At the time, this seemed like a disaster for Fox, and commentators predicted that this would be the end of reality shows. In hindsight, we can see that it demonstrated just how potent reality shows can be. By promoting an unknown into the public eye, we're able to find out their story from scratch. Reality show participants are, in essence, each their own little novel (or maybe just short story), a new character whose life story we now get to hear. They might not be very good novels, but the best selling ones rarely are.
This, then, became the model for reality shows. Bad ones stayed self-contained, because no one cared enough about them to unearth dirt on the contestants. But good ones generated coverage simply as a result of being interesting. Since what was happening on the shows was essentially gossip to begin with, these external pieces of information just became part of the overall narrative. Again, this is a violation of Ellis' idea of the star system. The gossip wasn't working as contextual information to enhance our viewing of major motion pictures, but creating its own gestalt, its own story told in bits and pieces. But this is what the modern media is built on. Political campaigns work this way as surely as American Idol does. And, to be honest, I think it's pretty awesome. If we were more willing to be honest about what we found entertaining and to embrace this as a source of pleasure rather than a source of shame, we might be willing to endorse strategies that took pleasure as a positive force rather than a debased one.

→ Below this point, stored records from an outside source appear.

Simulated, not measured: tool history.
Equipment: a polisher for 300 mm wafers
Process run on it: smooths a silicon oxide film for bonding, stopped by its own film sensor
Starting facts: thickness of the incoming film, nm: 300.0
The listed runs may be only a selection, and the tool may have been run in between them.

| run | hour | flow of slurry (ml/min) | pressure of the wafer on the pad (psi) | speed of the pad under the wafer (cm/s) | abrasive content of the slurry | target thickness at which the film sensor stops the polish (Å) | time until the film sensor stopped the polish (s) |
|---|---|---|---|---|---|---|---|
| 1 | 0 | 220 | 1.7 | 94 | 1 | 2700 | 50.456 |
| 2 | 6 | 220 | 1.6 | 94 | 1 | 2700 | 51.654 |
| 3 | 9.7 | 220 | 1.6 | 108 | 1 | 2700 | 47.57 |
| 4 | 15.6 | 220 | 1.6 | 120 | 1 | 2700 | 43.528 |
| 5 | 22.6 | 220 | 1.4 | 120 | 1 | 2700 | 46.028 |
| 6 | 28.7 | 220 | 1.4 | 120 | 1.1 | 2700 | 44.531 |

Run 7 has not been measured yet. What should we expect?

Anyway, point being, if this is all second nature to you--if the construction of character through multiple streams that duplicate and build on existing information just seems like the way the media works--then Hannah Montana fits right in. Taking the show on its own, we have essentially a superhero narrative; taken in context with the identity issued detailed above, it's basically Keeping Up With the Kardashians, except less soul-destroying. There's a family on a show that's like a family in real life, and sometimes the family on the show/in real life does stuff like make albums or release, uh, movies. This isn't confusing, but elevating. Instead of sealing all these things off from each other behind characters and fourth walls, they're able to mix and mingle as they would in real life. This is ultimately the real power of gossip-based narrative: it tells a story like we would get it in real life. Each episode is a phone conversation, the gossip is what you hear from other people or see at the grocery store. We rarely find out life stories all in one gulp (except when we're drinking with strangers), but slowly, as they're lived. We have to get through a lot of banality to reach the dramatic high points. Not coincidentally, this is how the best fictional shows on TV construct their narratives as well (think Ugly Betty, or even more appropriately, Gossip Girl). Hannah Montana's real strength is that it does all this without ever calling attention to its constructedness or to its radical collapsing of information streams. It comes off as easy as breathing, as the most natural thing in the world, and to its young audience, it most assuredly is.
ADDENDUM: Two related things that I couldn't figure out how to work into the actual entry: this quote from Rebecca West, via Marc, and of course the whole microfame thing. There's more to be said about YouTube as a medium, but that's another post.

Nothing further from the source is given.